SALT LAKE CITY — The Salt Lake City man accused of shooting and killing University of Utah football player Aaron Lowe has cycled in and out of jail for a string of crimes in recent years, including two that involved guns.

But 22-year-old Buk Mawut Buk, of Salt Lake City, managed to avoid any prison time before his arrest Sunday.

While Utah’s former top federal prosecutor says Buk’s criminal history reflects a “slap on the wrist, revolving-door approach” to gun crimes within the state’s criminal justice system, another former prosecutor says the issues at play are complex.

More than a year before Lowe and his 20-year-old girlfriend were shot several times outside a house party in Salt Lake City, officers found Buk running from a stolen car with ammunition in his pocket that matched the caliber of a stolen handgun recovered from the car’s floorboard, court records say.

His arrest on Nov. 1, 2020 followed two robbery convictions in Salt Lake County from 2019.

“It was something that I really regret,” Buk told a judge in March, according to an audio recording of the hearing. “It was just me being around the wrong people at the wrong time, you know, but, I’ll make sure that won’t happen again.”

He was charged with having a weapon despite being a dangerous person, a second-degree felony. But there were several other people in the car that day, so prosecutors came to realize they didn’t have the evidence they needed to pursue the case, said Salt Lake County District Attorney Sim Gill.

Buk ultimately pleaded guilty to failing to stop at the command of police, a class A misdemeanor, as part of a plea bargain.

He was granted credit for 115 days he’d served in jail and was released in March.

Gill’s office had a warning for Buk, however: “He needs to understand, if he’s going to be riding around with people with firearms in the car, he’s going to have much more serious problems and probably end up in prison,” prosecutor Roger Baylock said in the March hearing.

Gill declined to provide details about the earlier cases and the risk Buk may have posed before his arrest this week.

For now, Gill said his office is focused on getting justice for Lowe’s death and the woman’s injuries.

Buk has not been formally charged in that case.

“I think there may be another time to talk about anything else,” Gill said. “Let’s not conflate the two issues, because our focus right now for this office is the screening of this homicide.”

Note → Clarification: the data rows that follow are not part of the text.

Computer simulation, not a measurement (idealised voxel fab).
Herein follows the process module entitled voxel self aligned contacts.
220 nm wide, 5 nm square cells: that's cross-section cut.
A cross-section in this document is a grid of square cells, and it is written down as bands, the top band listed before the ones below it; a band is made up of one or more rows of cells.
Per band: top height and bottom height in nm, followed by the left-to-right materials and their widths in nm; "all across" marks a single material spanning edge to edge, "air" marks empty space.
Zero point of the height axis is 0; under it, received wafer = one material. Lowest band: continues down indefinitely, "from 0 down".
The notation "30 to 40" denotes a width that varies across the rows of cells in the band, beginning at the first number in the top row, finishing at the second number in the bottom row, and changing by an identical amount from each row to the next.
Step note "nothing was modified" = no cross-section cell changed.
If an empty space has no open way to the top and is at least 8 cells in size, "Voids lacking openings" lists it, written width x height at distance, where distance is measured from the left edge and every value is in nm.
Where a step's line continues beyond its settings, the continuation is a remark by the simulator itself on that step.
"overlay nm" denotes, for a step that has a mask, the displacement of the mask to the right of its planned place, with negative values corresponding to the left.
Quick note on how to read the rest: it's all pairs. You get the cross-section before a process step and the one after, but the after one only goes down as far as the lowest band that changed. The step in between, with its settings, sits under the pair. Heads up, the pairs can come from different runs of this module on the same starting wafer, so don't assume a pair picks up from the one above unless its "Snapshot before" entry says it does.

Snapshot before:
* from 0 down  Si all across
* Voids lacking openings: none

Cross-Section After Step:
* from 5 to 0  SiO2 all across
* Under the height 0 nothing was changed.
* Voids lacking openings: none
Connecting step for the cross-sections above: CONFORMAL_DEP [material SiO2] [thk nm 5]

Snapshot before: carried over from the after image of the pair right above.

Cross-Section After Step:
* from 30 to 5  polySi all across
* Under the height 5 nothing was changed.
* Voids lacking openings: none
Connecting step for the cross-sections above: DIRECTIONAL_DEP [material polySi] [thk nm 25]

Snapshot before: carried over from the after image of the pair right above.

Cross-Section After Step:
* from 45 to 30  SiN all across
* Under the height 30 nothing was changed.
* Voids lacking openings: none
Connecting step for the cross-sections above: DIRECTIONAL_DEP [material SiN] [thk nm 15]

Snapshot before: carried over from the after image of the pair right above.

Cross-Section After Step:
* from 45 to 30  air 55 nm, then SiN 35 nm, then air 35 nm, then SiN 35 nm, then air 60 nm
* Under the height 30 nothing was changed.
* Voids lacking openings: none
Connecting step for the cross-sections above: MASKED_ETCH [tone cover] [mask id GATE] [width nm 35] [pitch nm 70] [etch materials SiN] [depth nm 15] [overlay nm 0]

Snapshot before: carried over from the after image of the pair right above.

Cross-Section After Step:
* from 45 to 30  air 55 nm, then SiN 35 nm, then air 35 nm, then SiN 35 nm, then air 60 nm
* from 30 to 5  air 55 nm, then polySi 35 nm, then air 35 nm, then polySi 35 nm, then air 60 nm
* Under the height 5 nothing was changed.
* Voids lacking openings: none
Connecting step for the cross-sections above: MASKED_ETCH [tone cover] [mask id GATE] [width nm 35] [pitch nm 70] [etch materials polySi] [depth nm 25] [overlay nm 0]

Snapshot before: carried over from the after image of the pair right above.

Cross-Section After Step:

Buk was convicted of robbery twice in 2019:

  • He met a father and daughter in October of that year who wanted to buy a phone, but robbed them at gunpoint, police said. He originally faced four charges, including aggravated robbery, a first-degree felony. As part of a plea deal, he admitted to a lesser charge of robbery, a second-degree felony. A judge suspended a prison sentence, ordering him to serve about four months in jail and giving credit for roughly eight months he’d spent in custody.
  • He’d pleaded guilty to the same charge for a similar offense in May 2019, when someone tried to buy a phone from Buk but he took $300 and ran, court documents say. He was ordered to a concurrent jail sentence and three years of probation.

Former U.S. Attorney for Utah John Huber said the penalties Buk faced for earlier offenses were too light. He believes Buk should have been sent to prison for violating his probation and riding in a stolen car with a gun and ammunition.

While they don’t typically end in such a tragedy, “there’s been far too many such examples” that don’t meet meaningful penalties, Huber said.

“It’s unfortunate that the prosecutor didn’t have the confidence to have the court stop and pause and consider the out-of-control behavior,” Huber said. “It’s unfortunate that the judge did not pause and exercise his or her judgment to give individualized justice to this out-of-control offender.”

Law enforcers at the state level sometimes lined up outside his door during his six years in the job, he said, hoping to persuade his office to take over their cases because offenders in the federal system generally face heftier sentences.

He called for lawmakers to examine the case and give prosecutors and judges more tools to deliver justice, but declined to give examples of possible changes.

“The trigger-puller is to blame for the tragic death of Aaron,” Huber said. “But we must learn from such tragedies.”

Daniel Strong, director of the Utah Sentencing Commission, said those who carry out violent crimes repeatedly are a top concern for state leaders, but addressing recidivism is difficult.

Strong’s office advises lawmakers and crafts guidelines for how long a person should spend behind bars.

The public may be more safe while a person is in prison or jail, he noted, but most offenders eventually are released. Research shows that a person can be held for too long, Strong said, and become more dangerous than if held for a shorter time.

“It’s a difficult balancing act,” said Strong, a former prosecutor in the Utah Attorney General’s Office.

Still, he added, “cases like this certainly make you think about if we’ve drawn the line in the right place in this particular case or in the system at large.”

Other factors come into play, too, such as little space available in the Utah state Prison.

“We have a dwindling number of prison beds in Utah per capita as our population grows,” Strong said. “That is another factor weighing on courts and prosecutors as they try to determine who to put in the space we have.”